Attendance during final weekend of Seafair dips
Attendance at Seafair was down 27 percent this year, partly a result of the absence of the Blue Angels. But some longtime Seafair attendees say the event was in decline even before that.
Seattle Times staff reporter
Drawn year after year by the hydroplane races, Arthur Rosengren has been one of the Seafair faithful for more than six decades.
In recent years, however, the Seattle resident has noticed a gradual decline in the number of people attending the final weekend events on Lake Washington — even before budget constraints dropped the popular Blue Angels from this year’s lineup.
Weekend attendance this year was down 27 percent — from 158,000 last year to 115,000 this year, Seafair officials said, citing the lack of the Blue Angels as a main cause.
Rosengren and other self-described Seafair old-timers believe competition from other summertime events, less promotionand a lack of interest by younger residents and newcomers are also factors.
“People my age simply aren’t coming,” said Rosengren, 71, who walks the mile or so from his home in the Mount Baker neighborhood. “There are few people I can converse with about the races.”
Allen Senear, who also has been attending Seafair for decades and who in the past 15 years has given hydroplane-pit tours to groups of attendees, said, “The old guys who were coming here 20, 30 years ago are dying off or simply can’t make it down here anymore.”
The weekend’s decline was also evident in the fewer boats tied to the log boom, the popular floating party in the middle of the lake, where in past years boats were rafted three- or four-deep. The log-boom spots usually sell out, officials said, but only 80 percent were occupied this year.
There also appeared to be fewer house parties near or along the lake.

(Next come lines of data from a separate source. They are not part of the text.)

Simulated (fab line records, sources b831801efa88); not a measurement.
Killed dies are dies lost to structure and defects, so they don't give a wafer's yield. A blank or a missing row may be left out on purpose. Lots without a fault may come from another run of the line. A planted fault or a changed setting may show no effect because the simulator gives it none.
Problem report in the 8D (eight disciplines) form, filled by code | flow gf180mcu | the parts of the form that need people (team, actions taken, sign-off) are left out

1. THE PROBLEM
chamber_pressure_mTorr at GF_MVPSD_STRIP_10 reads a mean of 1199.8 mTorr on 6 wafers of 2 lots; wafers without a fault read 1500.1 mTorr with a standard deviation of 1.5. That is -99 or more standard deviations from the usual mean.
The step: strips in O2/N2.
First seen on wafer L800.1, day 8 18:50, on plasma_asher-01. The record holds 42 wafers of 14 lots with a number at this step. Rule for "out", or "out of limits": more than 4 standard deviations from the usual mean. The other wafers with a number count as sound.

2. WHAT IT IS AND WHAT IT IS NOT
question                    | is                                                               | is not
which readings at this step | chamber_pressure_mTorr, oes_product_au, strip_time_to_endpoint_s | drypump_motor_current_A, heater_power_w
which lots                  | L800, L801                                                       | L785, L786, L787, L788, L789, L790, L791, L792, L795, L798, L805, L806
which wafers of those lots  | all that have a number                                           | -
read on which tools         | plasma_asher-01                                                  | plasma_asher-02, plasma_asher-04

To be sure, Seafair weekend is still a popular draw, and on a hot Sunday afternoon thousands were enjoying the weather along with the jaw-dropping performances from stunt planes, the hydro races and other activities on the water.
While some people, like Rosengren, see it as a sporting event, with the hydroplane races as the centerpiece, others see it as outdoor summertime fun. “This used to be the big event of the year,” Senear said. “Every TV station used to cover this. Now you can hardly get information on qualifying sessions.”